Prayer: Sonnet of the Clean Gaze

A Good Gaze Brings Great Blessings

A bad gaze can lead to crimes. With our sight, we contemplate beauty. Through our vision, the brain and heart are filled with images that influence our decisions and actions. Our eyes are windows to our inner world, through which good or evil enters.

King David, distracted and bored, ended up looking where he shouldn’t have. His uncontrolled impulse and passion led him to kill one of his most loyal servants to take his wife (cf. 2 Samuel 11). The prophet Nathan confronts him about his sin, and God’s grace transforms him.

The Gaze Holds a World

If only we could always see with the eyes of Jesus! This is something we can ask for, just as the blind man in the Gospel of Mark did:

Then they came to Jericho. As Jesus and his disciples, together with a large crowd, were leaving the city, a blind man, Bartimaeus (which means “son of Timaeus”), was sitting by the roadside begging. When he heard that it was Jesus of Nazareth, he began to shout, “Jesus, Son of David, have mercy on me!” Many rebuked him and told him to be quiet, but he shouted all the more, “Son of David, have mercy on me!” Jesus stopped and said, “Call him.”
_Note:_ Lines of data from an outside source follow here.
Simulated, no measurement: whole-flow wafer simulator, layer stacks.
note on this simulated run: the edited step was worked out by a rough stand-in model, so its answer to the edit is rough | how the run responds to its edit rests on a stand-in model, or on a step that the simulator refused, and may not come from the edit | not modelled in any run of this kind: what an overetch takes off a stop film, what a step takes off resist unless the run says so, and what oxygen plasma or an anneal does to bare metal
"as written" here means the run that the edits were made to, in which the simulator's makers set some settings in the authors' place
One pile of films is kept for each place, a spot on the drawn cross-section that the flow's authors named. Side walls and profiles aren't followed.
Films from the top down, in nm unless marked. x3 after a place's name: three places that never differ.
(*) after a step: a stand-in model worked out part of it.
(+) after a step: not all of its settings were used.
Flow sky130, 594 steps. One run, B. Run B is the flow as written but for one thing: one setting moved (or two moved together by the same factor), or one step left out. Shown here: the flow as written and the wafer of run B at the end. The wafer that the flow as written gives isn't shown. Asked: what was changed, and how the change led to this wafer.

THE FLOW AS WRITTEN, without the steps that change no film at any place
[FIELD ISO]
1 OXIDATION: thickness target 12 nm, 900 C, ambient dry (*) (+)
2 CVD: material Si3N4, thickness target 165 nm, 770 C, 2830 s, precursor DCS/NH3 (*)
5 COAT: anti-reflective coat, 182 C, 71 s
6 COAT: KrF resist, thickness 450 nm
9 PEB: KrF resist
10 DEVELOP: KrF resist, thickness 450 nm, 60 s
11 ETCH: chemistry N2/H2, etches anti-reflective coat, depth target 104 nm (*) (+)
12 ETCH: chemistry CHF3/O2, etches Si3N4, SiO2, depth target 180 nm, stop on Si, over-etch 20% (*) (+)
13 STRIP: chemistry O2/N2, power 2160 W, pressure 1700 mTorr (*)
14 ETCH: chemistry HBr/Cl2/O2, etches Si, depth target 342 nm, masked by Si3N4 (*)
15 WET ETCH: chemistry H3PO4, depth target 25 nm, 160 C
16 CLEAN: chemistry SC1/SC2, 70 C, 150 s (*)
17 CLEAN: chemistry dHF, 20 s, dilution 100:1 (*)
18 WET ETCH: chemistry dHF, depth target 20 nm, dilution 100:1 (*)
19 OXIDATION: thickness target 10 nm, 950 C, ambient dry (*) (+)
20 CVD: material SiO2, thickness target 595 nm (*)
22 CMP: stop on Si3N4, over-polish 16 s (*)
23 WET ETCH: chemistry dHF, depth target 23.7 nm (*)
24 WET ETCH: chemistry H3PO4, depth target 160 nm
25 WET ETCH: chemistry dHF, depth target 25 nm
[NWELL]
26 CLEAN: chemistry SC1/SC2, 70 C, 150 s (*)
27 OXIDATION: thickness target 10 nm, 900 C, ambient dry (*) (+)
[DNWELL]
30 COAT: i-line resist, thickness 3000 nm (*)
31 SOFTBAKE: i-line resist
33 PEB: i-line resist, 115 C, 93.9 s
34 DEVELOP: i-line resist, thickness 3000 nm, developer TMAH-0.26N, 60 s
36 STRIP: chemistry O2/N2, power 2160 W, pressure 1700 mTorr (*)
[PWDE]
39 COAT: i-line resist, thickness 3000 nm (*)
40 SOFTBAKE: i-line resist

So they called to the blind man, “Cheer up! On your feet! He’s calling you.” Throwing his cloak aside, he jumped to his feet and came to Jesus. “What do you want me to do for you?” Jesus asked him.

The blind man said, “Rabbi, I want to see.”

“Go,” said Jesus, “your faith has healed you.” Immediately he received his sight and followed Jesus along the road (cf. Mark 10:46-52).

Asking for a Pure, Clean, Good, Beautiful, and True Gaze

“Rabbi, I want to see” is Bartimaeus’s powerful and effective plea. It is wise advice and a short, simple prayer. In the challenge to see as Jesus sees and to guide our passions, we offer this Sonnet of the Clean Gaze:

A pure gaze transforms the heart and brings new brilliance to life. It allows us to recognize the sacred within ourselves and others. That is why Jesus said, “Blessed are the pure in heart, for they will see God” (Matthew 5:8).

Sonnet of the Clean Gaze

In your image, Lord, you fashioned me,
Body and soul that you long to save.
In your love, I trust and humbly crave,
For you willed me your likeness to be.

Grant me the joy of beauty’s delight,
That in each soul you cause to shine bright.
Do not let me tear the sacred veil,
Which your divine will chose to unveil.

Let your pure goodness dazzle my sight,
And blind me to foolish, errant ways,
That I may not steal what’s others’ right.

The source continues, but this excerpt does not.